By Gwynne Robins
Steffie Buechler came to England in 1939 from Glauwitz, Germany (now Poland) to work as a domestic servant, having taken a one-month needlework course ‘for female emigrant Jews’. With a testimonial from the Paula Ollendorff Housekeeping School for Jewish women, she was able to get a life-saving domestic workers visa to go to Ealing and work in the house of a Jewish doctor, Dr Rachwalski. Most countries had closed their doors and their hearts to the persecution of Jews in Nazi Germany.
Later, she was followed by her brothers Henry and Alfred, both aged 14 at the time, who arrived in the Kindertransport. They were not to see their parents, Jaques and Kate, again — they were murdered in Auschwitz in 1944.

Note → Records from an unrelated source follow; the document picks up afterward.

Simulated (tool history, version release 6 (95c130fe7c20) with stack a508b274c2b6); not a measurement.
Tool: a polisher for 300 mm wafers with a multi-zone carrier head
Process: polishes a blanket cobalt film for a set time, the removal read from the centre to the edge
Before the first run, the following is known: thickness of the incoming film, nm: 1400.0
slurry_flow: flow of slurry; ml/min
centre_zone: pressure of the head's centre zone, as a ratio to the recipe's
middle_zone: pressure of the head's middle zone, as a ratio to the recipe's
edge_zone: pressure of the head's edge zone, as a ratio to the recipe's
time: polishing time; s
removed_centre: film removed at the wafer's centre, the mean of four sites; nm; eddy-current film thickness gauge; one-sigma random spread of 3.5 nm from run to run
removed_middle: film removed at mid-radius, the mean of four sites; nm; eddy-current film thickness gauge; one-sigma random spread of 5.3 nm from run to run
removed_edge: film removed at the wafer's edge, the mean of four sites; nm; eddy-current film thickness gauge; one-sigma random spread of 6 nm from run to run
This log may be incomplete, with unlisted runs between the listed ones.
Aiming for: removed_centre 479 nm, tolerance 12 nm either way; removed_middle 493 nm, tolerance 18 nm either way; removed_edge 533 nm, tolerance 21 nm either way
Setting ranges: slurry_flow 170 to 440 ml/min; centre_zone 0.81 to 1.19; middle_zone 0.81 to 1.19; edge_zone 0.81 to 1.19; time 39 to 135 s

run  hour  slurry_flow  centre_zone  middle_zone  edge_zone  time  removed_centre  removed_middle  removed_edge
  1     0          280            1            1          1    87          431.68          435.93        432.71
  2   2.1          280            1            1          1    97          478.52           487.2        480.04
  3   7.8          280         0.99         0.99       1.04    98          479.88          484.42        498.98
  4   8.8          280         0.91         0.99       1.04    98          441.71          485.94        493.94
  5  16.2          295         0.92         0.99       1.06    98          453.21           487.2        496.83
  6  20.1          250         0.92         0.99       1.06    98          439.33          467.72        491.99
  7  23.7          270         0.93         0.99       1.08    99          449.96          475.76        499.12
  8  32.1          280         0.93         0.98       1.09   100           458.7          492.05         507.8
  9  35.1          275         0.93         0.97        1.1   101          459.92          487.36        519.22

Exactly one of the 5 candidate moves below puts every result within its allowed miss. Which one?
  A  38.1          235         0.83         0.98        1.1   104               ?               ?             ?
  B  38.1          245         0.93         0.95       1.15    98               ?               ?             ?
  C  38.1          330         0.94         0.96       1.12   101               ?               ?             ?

Alfie (Alfred), now 95, worked in a hotel when he arrived in London, which provided him with a job and a roof over his head. His wife, Miriam, was in Bergen Belsen. They married in 1961. Alfie became a kosher caterer in Ilford, working from home to cater to large weddings and other ceremonies until a few years ago. Alfred visits South Africa for Passover each year and gave a talk on the Kindertransport at the Holocaust Centre in 2019.
Steffie married Albert Newall in England in 1944. Albert was a talented artist, sculptor and photographer who moved to South Africa in 1946. Like many other survivors, she did not speak about her experiences. Steffie passed away in 1972 at the early age of 52. Albert passed away in 1989, aged 69.
Their son Andrew, who was born in Krugersdorp, was prompted by the recent tragic loss of his life partner of 19 years to donate some Judaica items to the Jewish Museum and Cape Board collection. This gesture is also in honour of his late mother and her brother, Alfie.
The objects include a beautiful and rare silver filigree bessamin box shaped like a train engine and a most unusual pendulum clock shaped like a Magen David with Damascene inlay. There is also a fine brass, copper and gold inlaid Damascus ware tray with Hebrew inscriptions and a depiction of Moses in the bulrushes, a small brass Chanukiah, and an interesting leather handbag that has been engraved.
The handbag tells an unfinished story. It has the intertwined gold initials ‘J’ and ‘B’ on it, and a silver plaque in Hebrew and German. The current translation of its message is,
“On the other hand, to my dear friend Jetty from your friend Benno. First day Sukkot, 23 September 1926, Libau.”
Libau was a popular port of embarkation for ships from the Deutsche Ost-Afrika Linie or ‘DOAL’ — the German East Africa Line — travelling to South Africa. Therefore, presumably, it was Benno’s farewell gift to her. Inside the bag, there is a page from a bone notepad with the name ‘Watussi’ scribbled on it. The Watussi was a DOAL ship that was scuttled off Cape Point in 1939. So, presumably, Jetty left on the Watussi. A second plaque on the bag, in Yiddish, reads,
‘Yeta Fas, from Matty, 30 September 1926’.
Why did Matty add their name to Benno’s farewell gift a week later? And did Benno ever see Yeta (Jetty) Fas again?
We often do not know the stories behind the objects in our collection, most of which have been donated by members of our community who wish to preserve items that mattered to them. The Jewish community is very grateful to people like Andrew Newall who appreciate and value the past, who want to ensure that heritage items of historical significance are retained and cherished and who decide to honour their family by donating such items to the community in their names.
The Cape Board welcomes any further information that pertains to these items or individuals.